Timid English Nature is failing,Commons inquiry told

09 June 1998

‘Timid’ English Nature is failing,
Commons inquiry told

By Boyd Champness

ENGLISH nature – the Governments conservation watchdog – is failing to protect the environment because of a lack of funds and a “timid culture”, a Common Select Committee heard today (Tuesday).

And English Natures guidelines for running Sites of Special Scientific Interest (SSSI) let farmers “extort huge and unrealistic sums for doing very little”, the committee was told.

The Commons inquiry into English Nature was told that the body was falling down in a number of areas because its funds had been slashed by 16% in real terms since 1994-95; while staff numbers had been cut from 700 to 545 during the same period.

Phil Rothwell, head of policy at the Royal Society for the Protection of Birds (RSPB), said: “English Nature could be a more effective champion for the environment, but it suffers incredibly from underfunding and a huge reduction in staff, and I think on the whole that is why its not.”

In its written evidence, the RSPB said English Nature had been hesitant to adopt a strong conservation line since its inception for fear of receiving “unsympathetic treatment from the Government”. Stronger legislation is required to give English Nature the teeth it needs to carry out its allocated tasks, the society said.

In relation to Sites of Special Scientific Interest (SSSI), the RSPB said the financial guidelines under which English Nature had to operate had allowed farmers to “extort huge and unrealistic sums for doing very little”.

Mr Rothwell said these guidelines needed urgent reform. Also, the incentives available to English Nature to persuade landowners to manage SSSIs properly were insignificant compared with the economic rewards under the EU Common Agricultural Policy.

English Nature, on its own admission, estimated a few years ago that 30% of land under SSSI protection might lose its scientific intetest within the next 10-15 years because of a lack of appropriate management.

Both the National Farmers Union and the Country Landowners Association (CLA) said in their submissions that increased legislation to enable English Nature to deliver its objectives was not the answer.

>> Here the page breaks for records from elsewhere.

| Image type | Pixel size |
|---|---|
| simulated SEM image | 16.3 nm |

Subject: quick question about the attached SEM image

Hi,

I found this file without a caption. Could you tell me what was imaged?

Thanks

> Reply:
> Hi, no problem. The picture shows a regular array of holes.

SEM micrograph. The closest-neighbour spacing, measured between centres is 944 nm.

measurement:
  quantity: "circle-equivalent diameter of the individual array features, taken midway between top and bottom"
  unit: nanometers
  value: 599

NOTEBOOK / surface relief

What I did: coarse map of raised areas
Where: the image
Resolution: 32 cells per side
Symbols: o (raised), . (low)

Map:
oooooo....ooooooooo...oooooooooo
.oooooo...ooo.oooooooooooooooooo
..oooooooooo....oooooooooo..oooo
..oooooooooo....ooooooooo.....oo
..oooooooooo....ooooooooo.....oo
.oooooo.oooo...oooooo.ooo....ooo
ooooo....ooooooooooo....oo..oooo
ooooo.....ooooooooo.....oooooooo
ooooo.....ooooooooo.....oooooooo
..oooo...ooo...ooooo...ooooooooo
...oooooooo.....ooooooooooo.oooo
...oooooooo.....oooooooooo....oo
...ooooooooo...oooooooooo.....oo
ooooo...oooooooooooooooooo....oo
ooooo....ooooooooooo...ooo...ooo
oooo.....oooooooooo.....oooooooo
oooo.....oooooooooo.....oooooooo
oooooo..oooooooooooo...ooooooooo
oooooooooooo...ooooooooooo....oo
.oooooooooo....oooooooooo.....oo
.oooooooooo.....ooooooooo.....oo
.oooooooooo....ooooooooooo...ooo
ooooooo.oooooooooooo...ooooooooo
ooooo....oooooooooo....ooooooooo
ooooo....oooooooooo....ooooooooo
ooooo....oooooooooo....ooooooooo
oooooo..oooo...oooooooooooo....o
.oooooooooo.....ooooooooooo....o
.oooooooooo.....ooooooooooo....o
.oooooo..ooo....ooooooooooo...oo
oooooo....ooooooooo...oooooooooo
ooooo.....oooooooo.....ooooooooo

The CLA said the reason why so many SSSIs were losing their status was because farmers were abandoning existing farming systems such as livestock and turning to arable farming.

Both organisations said a lack of contact and understanding between English Nature officers out in the field and landowners was also causing problems. The inquiry heard that some landowners have only had contact with English Nature officers once every three years.

Dr Alan Woods, CLA environment and water adviser, said: “There need to be more regular visits to help farmers make the right management decisions.”

The inquiry heard that a lack of funding meant that, in some areas, English Nature field officers had up to 275 landowners to deal with each.